Turkish President Recep Tayyip Erdoğan, who has been in power since 2002, is considering all alternative strategies to stay in office as Turkey’s general and presidential elections draw near. The elections are scheduled for June 18, 2023, and Erdoğan is panicking as pre-election polls show that public support for his Justice and Development Party (AKP) is at an all-time low. Turkish opposition parties have warned that Erdoğan is again leaning into chaos to win the election as he did when his party lost its majority in parliament in the June 2015 general election.

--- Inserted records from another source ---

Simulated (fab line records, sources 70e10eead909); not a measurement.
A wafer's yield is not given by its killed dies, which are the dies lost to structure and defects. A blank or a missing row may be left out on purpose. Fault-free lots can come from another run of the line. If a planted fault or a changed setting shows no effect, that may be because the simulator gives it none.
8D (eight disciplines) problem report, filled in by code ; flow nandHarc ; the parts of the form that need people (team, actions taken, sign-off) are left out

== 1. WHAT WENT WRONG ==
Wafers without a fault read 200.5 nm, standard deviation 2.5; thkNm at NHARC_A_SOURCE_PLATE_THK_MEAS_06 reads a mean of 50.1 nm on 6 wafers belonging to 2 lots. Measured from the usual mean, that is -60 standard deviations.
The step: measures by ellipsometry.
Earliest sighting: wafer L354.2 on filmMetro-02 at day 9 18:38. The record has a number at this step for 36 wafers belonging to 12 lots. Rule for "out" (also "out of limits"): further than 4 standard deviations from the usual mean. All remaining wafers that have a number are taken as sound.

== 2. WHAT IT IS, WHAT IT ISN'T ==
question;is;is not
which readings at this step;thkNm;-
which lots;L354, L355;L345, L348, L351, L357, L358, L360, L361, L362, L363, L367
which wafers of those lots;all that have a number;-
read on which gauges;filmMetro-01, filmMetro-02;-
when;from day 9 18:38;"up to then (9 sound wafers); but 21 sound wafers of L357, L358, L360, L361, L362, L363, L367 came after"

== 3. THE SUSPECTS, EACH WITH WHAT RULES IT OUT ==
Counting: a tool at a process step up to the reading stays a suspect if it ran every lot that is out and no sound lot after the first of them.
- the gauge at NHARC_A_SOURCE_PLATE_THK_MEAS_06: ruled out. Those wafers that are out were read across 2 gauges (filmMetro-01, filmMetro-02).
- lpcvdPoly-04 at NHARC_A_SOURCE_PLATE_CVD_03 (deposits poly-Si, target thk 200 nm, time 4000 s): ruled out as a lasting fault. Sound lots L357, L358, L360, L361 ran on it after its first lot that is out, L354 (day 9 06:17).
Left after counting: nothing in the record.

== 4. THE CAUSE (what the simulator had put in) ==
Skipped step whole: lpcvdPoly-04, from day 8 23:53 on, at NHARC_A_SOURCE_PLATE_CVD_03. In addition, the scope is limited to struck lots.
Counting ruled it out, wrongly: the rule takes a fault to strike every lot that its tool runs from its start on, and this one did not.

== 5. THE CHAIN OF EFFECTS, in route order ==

Mithat Sancar, co-chair of the pro-Kurdish Peoples’ Democratic Party (HDP), accused Erdoğan of instigating chaos in Turkey to prevent a free and fair election. Sancar believes an attack on a police residence in the southern Turkish province of Mersin on Monday was part of Erdoğan’s plans for chaos since the attack was very similar to a string of attacks that rocked the country between June 7 and Nov. 1, 2015, when Turkey held a repeat election that the AKP won. However, Interior Minister Süleyman Soylu said the outlawed Kurdistan Workers’ Party (PKK) was responsible for the attack in Mersin, which killed one police officer and severely injured another. Soylu confirmed that the two women who carried out the attack died in the ensuing explosions.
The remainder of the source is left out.